Re-processing Abbyy outputs

Choosing your text

Please begin by selecting a text you would like to work on, in a language which you are comfortable with handling. The following items are available in your Work/Novels folder:

Identifier	Title	PDF filename	Other formats
ENG18410	Cecil, or, The adventures of a coxcomb	ENG18410_Gore	abbyy.xml
ENG18470	The Castle of Ehrenstein	ENG18470_James	abbyy.xml
ENG19150	Pointed Roofs	ENG19150_Richardson	abbyy.xml, docx
FRA19120	Vers le pole en aeroplane	FRA19120_Gilbert	abbyy.xml, docx
HUN18460	Meghasonlott Kedely	HUN18460_Kelmenfy	abbyy.xml, docx
HUN19090	Végzetes Tévedésh	-	HUN19090_Beniczkyne.docx
HUN19180	A három galamb	-	HUN19180_Kehel.html
ROM18860	Teodorei: copila domnului din bucuresti	ROM18860_Macri	abbyy.xml, docx
ROM19060	Mara	ROM19060_Slavici	abbyy.xml, docx
ROM19170	Domnul Badina	ROM19170_Smara	abbyy.xml
SRP18860	Omer Čelebija	SRP18860_Milicevic	abbyy.xml

Each file with extension .pdf contains a digitized representation of an original printed source, which has been processed by Abbyy OCR. Take a look at this to determine what metadata you can extract for use in the header of your file, and also to familiarize yourself with the basic structure of the text -- whether it has prefaces etc.

Use online resources (WorldCat, Wikipedia, etc.) to collect other required metadata, such as the full name of the author, their dates, sex, etc. When you have this information, proceed to create a new document and a TEI Header The procedure to follow is described in detail in the Header Tutorial.

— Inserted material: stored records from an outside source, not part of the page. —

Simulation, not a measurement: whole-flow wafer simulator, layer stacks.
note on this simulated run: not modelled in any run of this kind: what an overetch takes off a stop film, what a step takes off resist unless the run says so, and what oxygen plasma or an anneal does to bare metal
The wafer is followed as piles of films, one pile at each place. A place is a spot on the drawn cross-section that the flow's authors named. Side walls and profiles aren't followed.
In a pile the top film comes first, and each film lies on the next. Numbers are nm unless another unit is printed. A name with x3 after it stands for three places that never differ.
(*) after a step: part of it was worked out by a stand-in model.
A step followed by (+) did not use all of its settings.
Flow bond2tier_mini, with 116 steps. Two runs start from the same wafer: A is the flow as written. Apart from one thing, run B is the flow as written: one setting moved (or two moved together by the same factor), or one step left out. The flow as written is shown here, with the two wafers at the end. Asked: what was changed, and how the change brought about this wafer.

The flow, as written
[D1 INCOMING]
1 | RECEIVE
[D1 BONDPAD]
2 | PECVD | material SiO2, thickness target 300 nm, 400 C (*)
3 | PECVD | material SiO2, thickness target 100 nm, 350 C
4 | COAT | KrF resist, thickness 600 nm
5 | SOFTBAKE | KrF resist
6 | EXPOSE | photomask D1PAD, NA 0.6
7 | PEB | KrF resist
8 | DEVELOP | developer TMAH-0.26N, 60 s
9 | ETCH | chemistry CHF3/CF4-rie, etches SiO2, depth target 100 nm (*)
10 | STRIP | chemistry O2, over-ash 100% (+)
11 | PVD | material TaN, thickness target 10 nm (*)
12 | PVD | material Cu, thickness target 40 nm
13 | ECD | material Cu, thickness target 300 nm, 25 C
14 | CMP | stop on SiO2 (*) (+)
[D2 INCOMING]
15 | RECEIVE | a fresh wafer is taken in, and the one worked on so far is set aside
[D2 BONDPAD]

Reprocessing abbyy XML format

Each file with extension .abbyy.xml contains an XML representation of the results of the OCR procedure carried out by Abbyy. This representation is quite verbose and contains much information we don't need, but it is easy to translate it to a basic TEI form using an XSLT stylesheet. We won't be teaching you XSLT (a standard language for converting one XML document to another) but we have provided a suitable stylesheet for this task. In oXygen, the easiest way to use it is to use a named ‘transformation scenario’. We have created such a scenario for you: to use it,

Open the abby.xml file of your choice in oXygen
With this file open in the editor, click the big red triangle icon on the toolbar, type CTRL-SHIFT-T, or select Document -> Transformation -> Apply Transformation Scenario from the menu
If you have set a default transformation, it will be applied; if not the Transform with dialog box appears. Select the abby2tei transformation to associate it and then click the Apply Associated button.
After a brief delay, you should see a much less richly tagged version of the text.

Comparing this version with the PDF file you opened earlier, you can see that the tag <pb/> indicates the start of a new page in the original. Each line of the output corresponds with a typographic line in the source. Blocks of text are tagged with a <p> element, though not all of them are paragraphs. Where there was a non-textual image in the original, the <gap> element appears. And of course there are probably quite a few character recognition errors, especially if the original printed text was unclear or damaged.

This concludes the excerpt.